Qantas will embark on a substantial overhaul of its international flights, with CEO Alan Joyce set to reveal his plans for "a strategic renewal of Qantas international" on August 24.

Warning that a restructure of the airline's international operations is "essential", Joyce has promised to "cast a ruthless and honest eye over non-performing and unstainable parts of our business."

While holding back specifics until the August announcement, Joyce has already flagged the plan as being likely to include an increased reliance on sharing flights with partner airlines in the oneworld alliance.

"We will be working with our alliances more strongly" Joyce predicted.

"As a founding member of oneworld we have a deep relationship with (many leading) airlines and we will be taking these relationships even further and that means a lot more joint ventures. We can leverage joint ventures with our alliance partners a lot more than we are doing today."

Joyce cited the Qantas-British Airways codeshare relationship as a model for the new Qantas international, saying "we think more examples of that type of arrangement will help", and identified Asia as a key market for such moves.

Joyce also talked up the success of Qantas' low-cost sibling Jetstar, particularly in the Asian market, fuelling suggestions that Qantas will hand several Asian services over to Jetstar while axing others in favour of 'codeshare' flights with partners, which may include new chum Malaysia Airlines.

Qantas is sponsoring MAS' entry into the oneworld alliance, a process which is expected to be completed within 12-18 months, but the airlines could enter into a direct codesharing arrangement before then.

Joyce framed the impending changes as necessary to reign in the costs of Qantas' loss-making international arm, which is over $200 million in the red and he says "absorbs more capital than any other part of our business: $5 billion plus (which is) 38% of Qantas total assets."

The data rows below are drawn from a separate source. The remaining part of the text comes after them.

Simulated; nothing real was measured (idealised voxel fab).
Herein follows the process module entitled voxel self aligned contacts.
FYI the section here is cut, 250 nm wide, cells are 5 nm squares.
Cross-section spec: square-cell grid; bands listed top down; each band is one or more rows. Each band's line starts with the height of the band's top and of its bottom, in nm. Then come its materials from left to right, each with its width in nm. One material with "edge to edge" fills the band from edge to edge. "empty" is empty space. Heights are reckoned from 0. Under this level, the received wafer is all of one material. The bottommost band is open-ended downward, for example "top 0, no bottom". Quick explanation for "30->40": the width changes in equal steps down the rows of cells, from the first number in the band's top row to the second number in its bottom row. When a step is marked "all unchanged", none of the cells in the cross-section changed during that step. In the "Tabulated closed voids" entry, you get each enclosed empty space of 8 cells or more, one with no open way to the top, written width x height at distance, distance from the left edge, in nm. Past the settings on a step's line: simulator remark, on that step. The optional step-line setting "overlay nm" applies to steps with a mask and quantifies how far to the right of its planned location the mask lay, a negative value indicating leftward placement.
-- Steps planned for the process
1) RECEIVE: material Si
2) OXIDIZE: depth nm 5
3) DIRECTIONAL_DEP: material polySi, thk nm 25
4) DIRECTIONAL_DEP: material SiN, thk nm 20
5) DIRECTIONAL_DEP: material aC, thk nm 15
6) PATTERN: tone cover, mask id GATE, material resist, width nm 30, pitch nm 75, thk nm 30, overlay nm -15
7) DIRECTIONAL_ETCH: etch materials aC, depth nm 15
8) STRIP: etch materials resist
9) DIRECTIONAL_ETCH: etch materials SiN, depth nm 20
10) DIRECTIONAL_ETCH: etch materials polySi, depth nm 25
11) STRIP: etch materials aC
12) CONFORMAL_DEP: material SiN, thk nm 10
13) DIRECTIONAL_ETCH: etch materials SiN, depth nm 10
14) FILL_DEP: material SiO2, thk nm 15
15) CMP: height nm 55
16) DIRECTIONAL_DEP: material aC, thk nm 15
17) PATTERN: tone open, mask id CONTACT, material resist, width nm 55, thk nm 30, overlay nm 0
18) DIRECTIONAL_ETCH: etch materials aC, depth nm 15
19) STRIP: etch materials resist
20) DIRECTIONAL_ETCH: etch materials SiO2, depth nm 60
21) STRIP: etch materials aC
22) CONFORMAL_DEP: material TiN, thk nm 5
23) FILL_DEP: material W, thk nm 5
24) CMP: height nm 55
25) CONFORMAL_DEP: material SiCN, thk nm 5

The airline is also facing a loss of over $206 million in weather-related impacts in the current financial year, with $21 million for ashcloud flight cancellations and disruptions to date.

Qantas is already moving to squeeze more seats onto its flagship Airbus A380s and long-range Boeing 747-400s, and earlier this month cut back on orders for new aircraft in an effort to slash A$700 million from its capital budget over the next two years.

It's also possible that Qantas will look to speed up Jetstar's debut of the cost-efficient Boeing 787 Dreamliner, currently due to enter service late next year, as the 787 would allow Jetstar to take on new routes to Europe, America and Asia and allowing Qantas to inherit several of Jetstar's current aircraft rather than purchase new planes.